Tuesday, March 22, 2011

Action in Libya is Justified but Raises Questions

Barack Obama inherited wars on two fronts when he became president: ongoing conflicts in Iraq and Afghanistan.

Now, he has initiated a third conflict involving United States troops in Libya.

We support the President, our troops, and their mission in Libya.

However, as with all matters of foreign policy, we think it's appropriate to ask questions along the way - and particularly at these early stages of our involvement - to determine the scope of American interests and to ensure we are on the right course.

The first question concerns the person at the center of this latest conflict, Libyan dictator Moammar Gadhafi. Is American action aimed directly at removing Gadhafi from power, or is it simply aimed at blocking him from attacking his own people? We believe there is justifiable American interest in either action. However, we also think it is important to choose between the two, and right now we're not sure if that decision has really been made.

The second question also concerns Gadhafi, but it's a different one. What happens if, after an initial round of airstrikes, Gadhafi remains in power? What then? Is America prepared to escalate measures to remove him? Would the no-fly zone cease if Gadhafi remains but stops attacking his people? Military missions require clearly-defined objectives and terms of engagement to protect troops and determine success, and these questions are all important factors in determining our ultimate objectives and success in Libya.

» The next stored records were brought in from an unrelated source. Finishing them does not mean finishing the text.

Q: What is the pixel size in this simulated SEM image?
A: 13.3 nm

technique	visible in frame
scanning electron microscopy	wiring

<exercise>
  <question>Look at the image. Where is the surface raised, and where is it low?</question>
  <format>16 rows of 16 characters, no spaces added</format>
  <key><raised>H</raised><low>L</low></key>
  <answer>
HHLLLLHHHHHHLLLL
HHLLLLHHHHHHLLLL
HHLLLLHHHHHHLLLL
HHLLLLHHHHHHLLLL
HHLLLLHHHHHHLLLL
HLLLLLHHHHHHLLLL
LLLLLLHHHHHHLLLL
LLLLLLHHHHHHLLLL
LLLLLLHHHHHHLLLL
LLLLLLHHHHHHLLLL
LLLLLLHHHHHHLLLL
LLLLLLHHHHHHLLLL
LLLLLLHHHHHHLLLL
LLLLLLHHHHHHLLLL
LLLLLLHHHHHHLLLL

Third, we wonder if the United States has adequately considered the consequences of this conflict. It's one thing to watch missiles flying on television and to see bombed-out buildings. It's quite another thing if American troops are captured or killed as part of the action. And then, there is the open question of whether Gadhafi will retaliate with terrorism as he did by bombing Pan Am Flight 103; or, more to the point, the question is how and when will he retaliate, and are Americans ready for those consequences? And, how will action in Libya affect our other foreign policy commitments, including ongoing commitments in Iraq and Afghanistan?

We reiterate our support for this action and particularly for the brave men and women now involved in enforcing American policy militarily. However, we think all these questions need to be answered satisfactorily before the United States gets deeper into conflict to prevent a protracted and more dangerous situation from developing.

The two places we are willing to be critical of the President are:

1. President Obama faces a number of foreign policy challenges around the globe. Afghanistan, Iraq, Iran, North Korea, Egypt, and Libya name just a few areas that require urgent attention, and that doesn't even begin to address broader issues in the Middle East, China and Russia. However, taking all of these flash points together, it remains unclear what President Obama's foreign policy is. How does the American response to these foreign crises fit together into one theme? We fail to see a principled approach by the Obama Administration to these situations, other than a profound desire to keep each off of Page One of the newspaper. And that is something that we find deeply concerning.

2. We also find it concerning that, yesterday, mid-way through this crisis and with a mounting disaster in Japan, President Obama was attending a state dinner in Chile and meanwhile Vice President Biden was here in Boston at a cocktail party to raise money and rally party faithful. Who is in charge?


  1. Question - The Globe story says Biden was at the top of the John Hancock Tower. Was that the observatory? If so, isn't it weird that the Vice President would hold a fundraiser at a place that's been closed to the general public for almost a decade due to terrorist concerns? See this story from October:


  2. I don't understand....we have a no fly zone and he has no planes, airports, or aircraft control systems. So are we really enforcing this no fly zone or attaching the forces as they march towards the opposition. No end game, no overall direction, no US leadership... So, how do we end this one.....and I do not think the current leader is going to leave easily. The rebels are so disorganized.